The Ministers' Committee for Privatization decided in October that the Board of Directors of the historical operator should inform the Governmental Companies Authority on his standing regarding the privatization, the proportion of shares that should be sold (more than 50% or 40-45%). the Board of Directors should express its position regarding the experience in telecommunications expected from the those groups wishing to buy the company. The Bezeq director general Ilan Biran expressed his position that present constraints impinge on the managerial flexibility and on the capacity of the company to reward its workers appropriately.
The head of the Bezeq Worker's Association, Shlomo Kfir and the chairman of the Syndicates Federation (Histadruth) appearing before the Finance Committee of the Knesset demanded that the opening of the telecommunications market for competition and the privatization of the Bezeq be carried out in consultation with them. The Minister of Communications, Benyamin (Fuad) Ben-Eliezer said that while there were promises from former prime minister Benyamin Netanyahu regarding the process of privatization no such promises were made regarding the process of opening the market to competition.

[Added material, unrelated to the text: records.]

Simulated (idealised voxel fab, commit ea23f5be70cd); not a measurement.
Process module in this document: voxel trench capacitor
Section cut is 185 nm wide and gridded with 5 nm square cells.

7.1 The Reaction of the Historical Operator to the Opening of the Market
Ilan Biran the new CEO of Bezeq, the historical operator reacted to the recent developments in the telecommunications market with four demands: 1. Acceleration of the privatization process 2. Demand for a license to provide Internet services 3. Universal service demands from the competitors 4. End to the structural separation from the subsidiaries. The Bezeq complains to the Anti-Trust Commissioner and appeals the process of merger among the cable companies; the business convergence of the two main groups that dominate the cables market Fishman-Yedioth Aharonot and Discount Investments. On the other hand in a letter to the Director General of the Ministry of Communications the Bezeq states that if they receive a license for providing Internet services and the limitations of the structural separation from their subsidiaries are annulled it will not oppose the merger of the cable companies. They have the judicial option of appeals to the Supreme Court of Justice that can slow the process of opening the market..
7.2 Billing:
The annulment of the contract for a billing system with the AMS company may have consequences for the preparations of the Bezeq for competition. It seems that the company will continue to use its old system for the private/home sector and introduce the new system it is acquiring from the AMDOCS company for the business sector. This will limit its capacity to offer the public complex campaigns and products.
7.3 ADSL:
The Bezeq is carrying out a limited experiment offering ADSL broadband services in four of its central exchanges in each of its regional divisions. It asked the regulator for permission to extend the experiment to 18 of its sub-regions.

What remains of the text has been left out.